By JOE McDONALD
BEIJING – China plans to enact an anti-secession law, the government said Friday, in a move apparently aimed at promoting Beijing’s campaign to pressure Taiwan into uniting with the mainland.
Leaders of parliament are to consider the law at a meeting Dec. 25-29, and it could be passed when the full legislature holds its annual session in March, according to the official Xinhua News Agency.
The Xinhua report didn’t mention Taiwan. But it said the move was in response to proposals for a “law on national reunification” – a reference to Beijing’s goal of uniting Taiwan and the mainland, which split in 1949 amid civil war.
Taiwan denounced the planned secession law as a pretext for a possible military move against the self-ruled island.
“The law means China is looking for a legal pretext for a future attack against the island, and for a unilateral change of the present situation,” said Taiwan’s official in charge of relations with China, Joseph Wu.
Beijing has routinely threatened war if Taiwan pursues permanent independence. China says the island’s president, Chen Shui-bian, is moving in that direction. Many fear that the United States, which has tacitly agreed to protect Taiwan, could be drawn into any hostilities.
The United States urged both sides to peacefully resolve their differences.
“Neither side should do anything to unilaterally change the status quo,” State House spokesman Richard Boucher said Friday in Washington. “So we think it’s the time to focus on dialogue and not for hardening of positions.”
Wu, chairman of the Cabinet-level Mainland Affairs Council, warned Beijing to be cautious about passing the secession law.
“We call on China’s authorities … to think carefully. (China) cannot repeatedly misinterpret the Taiwanese people’s love of peace and determination to oppose military threats,” he said.
Such a law is likely to be purely symbolic. Beijing already has hundreds of missiles aimed at Taiwan and has threatened to invade if its popularly elected government declares formal independence or delays too long in talks on unification.

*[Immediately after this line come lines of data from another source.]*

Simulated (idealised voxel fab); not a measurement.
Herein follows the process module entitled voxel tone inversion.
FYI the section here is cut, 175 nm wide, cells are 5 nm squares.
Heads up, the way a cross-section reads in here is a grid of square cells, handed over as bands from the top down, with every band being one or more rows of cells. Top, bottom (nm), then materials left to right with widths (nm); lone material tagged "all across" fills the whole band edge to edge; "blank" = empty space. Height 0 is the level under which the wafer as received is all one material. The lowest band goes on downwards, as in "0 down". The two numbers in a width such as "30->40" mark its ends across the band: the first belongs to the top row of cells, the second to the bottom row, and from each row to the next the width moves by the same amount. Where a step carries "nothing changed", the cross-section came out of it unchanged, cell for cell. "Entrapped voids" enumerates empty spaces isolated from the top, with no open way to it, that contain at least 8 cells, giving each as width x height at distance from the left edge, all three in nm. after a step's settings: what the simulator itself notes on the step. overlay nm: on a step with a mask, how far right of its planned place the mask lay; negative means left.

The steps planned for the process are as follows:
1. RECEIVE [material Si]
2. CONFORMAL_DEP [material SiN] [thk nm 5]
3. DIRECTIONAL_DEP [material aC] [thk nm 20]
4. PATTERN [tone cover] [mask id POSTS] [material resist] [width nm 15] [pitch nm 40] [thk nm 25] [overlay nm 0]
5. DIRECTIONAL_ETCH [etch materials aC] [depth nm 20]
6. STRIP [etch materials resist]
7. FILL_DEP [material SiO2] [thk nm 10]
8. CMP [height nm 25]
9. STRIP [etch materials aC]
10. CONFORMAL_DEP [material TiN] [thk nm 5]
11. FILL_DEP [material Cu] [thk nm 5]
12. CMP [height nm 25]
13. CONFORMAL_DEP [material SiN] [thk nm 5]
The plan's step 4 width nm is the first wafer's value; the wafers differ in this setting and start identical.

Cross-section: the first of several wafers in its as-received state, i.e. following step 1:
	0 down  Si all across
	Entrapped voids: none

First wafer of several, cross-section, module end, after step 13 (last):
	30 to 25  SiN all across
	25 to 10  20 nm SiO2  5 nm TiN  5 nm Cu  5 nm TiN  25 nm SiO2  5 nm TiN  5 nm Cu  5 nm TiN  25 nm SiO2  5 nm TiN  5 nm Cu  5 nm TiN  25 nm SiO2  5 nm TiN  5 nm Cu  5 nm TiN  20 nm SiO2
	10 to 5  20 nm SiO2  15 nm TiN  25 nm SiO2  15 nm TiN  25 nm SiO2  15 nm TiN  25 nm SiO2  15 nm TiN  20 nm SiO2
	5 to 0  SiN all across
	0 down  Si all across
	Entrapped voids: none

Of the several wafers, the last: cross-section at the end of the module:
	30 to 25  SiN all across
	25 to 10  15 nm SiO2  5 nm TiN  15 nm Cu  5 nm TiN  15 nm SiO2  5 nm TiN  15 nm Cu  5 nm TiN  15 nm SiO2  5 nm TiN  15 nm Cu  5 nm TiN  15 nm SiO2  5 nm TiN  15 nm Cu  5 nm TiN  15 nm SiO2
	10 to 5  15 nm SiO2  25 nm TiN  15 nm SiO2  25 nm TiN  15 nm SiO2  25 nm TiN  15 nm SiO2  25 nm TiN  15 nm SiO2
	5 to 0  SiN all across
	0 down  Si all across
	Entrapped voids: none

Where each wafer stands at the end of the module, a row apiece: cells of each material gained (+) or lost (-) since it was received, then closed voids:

But the law could give the communist mainland yet another platform to agitate against the Taiwanese president.
The Xinhua report didn’t give details of the proposed law, but state media said earlier that Beijing was considering legal measures that would require Taiwan’s unification with the mainland.
Xinhua quoted Chinese Premier Wen Jiabao as saying in May that Beijing would “seriously consider” any proposal “conducive to the complete reunification of the motherland.”
The move also could give Chinese officials legal grounds to crack down on pro-independence sentiment in Tibet and the northwestern Muslim region of Xinjiang.
Taiwan’s main opposition group, the Nationalist Party, said the secession law was a sign that relations with China were deteriorating. The plan for the law “shows both sides’ room for maneuver is shrinking rapidly, and (they’re) moving toward a showdown,” party spokesman Chang Jung-kung told cable station ETTV.